Recently my wife and I went to The Four Seasons Performing Arts Centre to see the ballet production of Anna Karenina. Prior to the production there was an interview going on with a lead dancer from the ballet company. The interviewer was attempting to explore the interior tensions of Tolstoy’s story; however the dancer was more interested in addressing her actual dance steps. After some pregnant pauses they managed to navigate the impasse—but in my mind a bit awkwardly.
What is my point? It is one thing to be an amazing ballerina and it is quite another thing to tell a good story. How do we tell our stories? Even more, how do we build our lives?
From the lobby of the Four Seasons Centre I took this blended photo of the cityscape and an art piece of a winged cherub which raises for me the critical question : “How do we build our lives? Both concretely and metaphorically?”

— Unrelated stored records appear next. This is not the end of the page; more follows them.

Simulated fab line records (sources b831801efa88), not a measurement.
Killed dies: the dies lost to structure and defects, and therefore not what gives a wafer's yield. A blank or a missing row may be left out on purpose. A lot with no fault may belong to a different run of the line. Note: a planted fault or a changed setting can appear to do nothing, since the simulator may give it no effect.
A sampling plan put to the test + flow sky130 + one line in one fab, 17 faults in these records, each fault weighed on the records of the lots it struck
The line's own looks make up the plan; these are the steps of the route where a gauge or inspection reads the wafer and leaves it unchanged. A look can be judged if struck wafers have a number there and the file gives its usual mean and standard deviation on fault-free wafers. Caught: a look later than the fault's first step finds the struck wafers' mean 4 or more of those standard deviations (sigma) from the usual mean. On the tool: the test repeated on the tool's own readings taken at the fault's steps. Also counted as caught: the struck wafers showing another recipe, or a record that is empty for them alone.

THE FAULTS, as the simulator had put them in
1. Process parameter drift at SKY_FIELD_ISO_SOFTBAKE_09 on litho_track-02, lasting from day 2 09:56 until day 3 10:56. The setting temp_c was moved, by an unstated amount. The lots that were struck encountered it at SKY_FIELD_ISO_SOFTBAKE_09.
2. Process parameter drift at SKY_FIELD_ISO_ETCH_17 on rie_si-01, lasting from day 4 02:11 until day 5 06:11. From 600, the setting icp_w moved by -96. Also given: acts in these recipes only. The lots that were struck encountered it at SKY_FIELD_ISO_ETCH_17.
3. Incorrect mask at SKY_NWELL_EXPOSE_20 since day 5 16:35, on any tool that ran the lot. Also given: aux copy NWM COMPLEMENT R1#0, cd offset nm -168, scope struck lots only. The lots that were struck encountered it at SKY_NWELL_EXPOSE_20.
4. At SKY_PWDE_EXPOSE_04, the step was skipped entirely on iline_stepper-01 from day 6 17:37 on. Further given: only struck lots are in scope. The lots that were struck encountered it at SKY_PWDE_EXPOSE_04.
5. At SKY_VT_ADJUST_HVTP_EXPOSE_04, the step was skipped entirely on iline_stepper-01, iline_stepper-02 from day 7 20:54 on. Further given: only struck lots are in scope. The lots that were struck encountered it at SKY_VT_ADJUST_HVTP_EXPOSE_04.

To this point I was impressed by an interview exchange featuring the venerable sage Abraham Heschel and Carl Stern from NBC. “What message have you for young people?” asked Stern in concluding a television interview with the rabbi shortly before his death.
Rabbi Heschel replied: “
Let them remember that there is meaning beyond absurdity. Let them be sure that every deed counts, that every word has power, and that we all can do our share to redeem the world in spite of all absurdities and all frustrations and all disappointments.
“And, above all, [let them] remember. . . to build a life as if it were a work of art.” (Abraham Heschel)
Building our lives as though they are “great works of art!” Something worth striving for, and by the way, makes for “a pretty good story.”